I believe in the idea of eternal security because I base my salvation on the strength of the person who is Jesus Christ and what that person has done, rather than on my unfortunate tendency to consistently stumble and do evil. What God offers in regard to salvation is a free gift. If we lose the gift every time we stumble, then God must offer the gift again. I see no indication that God does that. Which would make me believe a once lost always lost doctrine, that is, after the initial receipt of the gift, if we lost the gift, there would be no more chances because there would be no more gifts. In the words of Hebrews 10:26-27, “For if we sin wilfully after that we have received the knowledge of the truth, there remaineth no more sacrifice for sins, But a certain fearful looking for of judgment and fiery indignation, which shall devour the adversaries.” (KJV) Any application of 1 John 1:9 would be null and void because it would be meaningless. Further, I don’t think that we have the ability to jump in and out of being in Christ, which is what we would have to have in order to lose our salvation.

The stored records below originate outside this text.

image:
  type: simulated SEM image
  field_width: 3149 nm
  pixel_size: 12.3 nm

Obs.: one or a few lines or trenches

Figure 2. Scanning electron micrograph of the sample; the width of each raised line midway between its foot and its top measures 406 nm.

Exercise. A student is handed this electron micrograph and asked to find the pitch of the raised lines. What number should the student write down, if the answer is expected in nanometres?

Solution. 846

But take heart. Eastern Orthodoxy, Roman Catholicism, and half of Protestantism agrees with you. That really doesn’t mean anything in regard to which view is true. Just want to let you know you aren’t alone, currently or historically. And probably this issue will be a controversy till Christ comes again.
It is true that we have to receive the cure in order to be cured. That is the true meaning of the Greek word behind the English word repent. The meaning today is an interpretation. To turn towards God and stop sinning is not the meaning of the Greek word. The actual meaning of the Greek word is to change ones mind. We initially believe, and are taught from little children, that we are just human and that there is nothing wrong with us otherwise. When God reveals that we are sick and that he has the cure for our sickness, we have to change our minds about ourselves, about God, and about the need for a cure. As you said, it is up to the sick to take the cure. The cure is to be in Christ.
You said, “i have seen me shot in war and watch the taliban unload into their buddy at point blank range to the head and had to fake death. this man refused christ.”
I have not experienced the atrocities of war as experienced by an American soldier, nor the atrocities of the war on the streets of LA as experienced by a LA policeman. I can’t emphasize or identify with you in any way in that regard. But that doesn’t mean that I can’t understand something of the nature of man or the similarities and differences of the son of man in his relationship to the rest of humanity. As the Son of God, Jesus Christ is infinitely more than what man is; and as the son of man, he is just as man is. Jesus can be our savior because he is both the son of God and the son of man. In the era of the first Christian divisions (fourth to ninth centuries), they got a lot of things wrong simply because they emphasized this or that. But what they said about Jesus Christ being both Divine and human simultaneously, both fully man and fully God, that I agree with. Not because I understand it or have no ability to emphasize this verse of the Bible or that verse of the Bible. Simply because from what I read in the Bible as a whole, I find it to be true.
The only reason that the Jehovah’s Witnesses don’t believe in the Divinity of Christ is because they can’t understand how Jesus can be both God and man simultaneously. So they emphasize what they can understand, the humanity of Jesus Christ. That makes them heretical and cultic in the eyes of the Trinitarian believers of Christianity. But I know and understand the Jehovah’s Witnesses very well. And I have found that due to their emphasis, they understand Jesus as the son of men far better than the Trinitarians who emphasize the Divinity of Christ. And the reverse is true in regard to the Trinitarians. They can understand Jesus as the son of God far better than the Jehovah’s Witnesses. To me this is just another example of of the effects of the denominational nature of Christianity.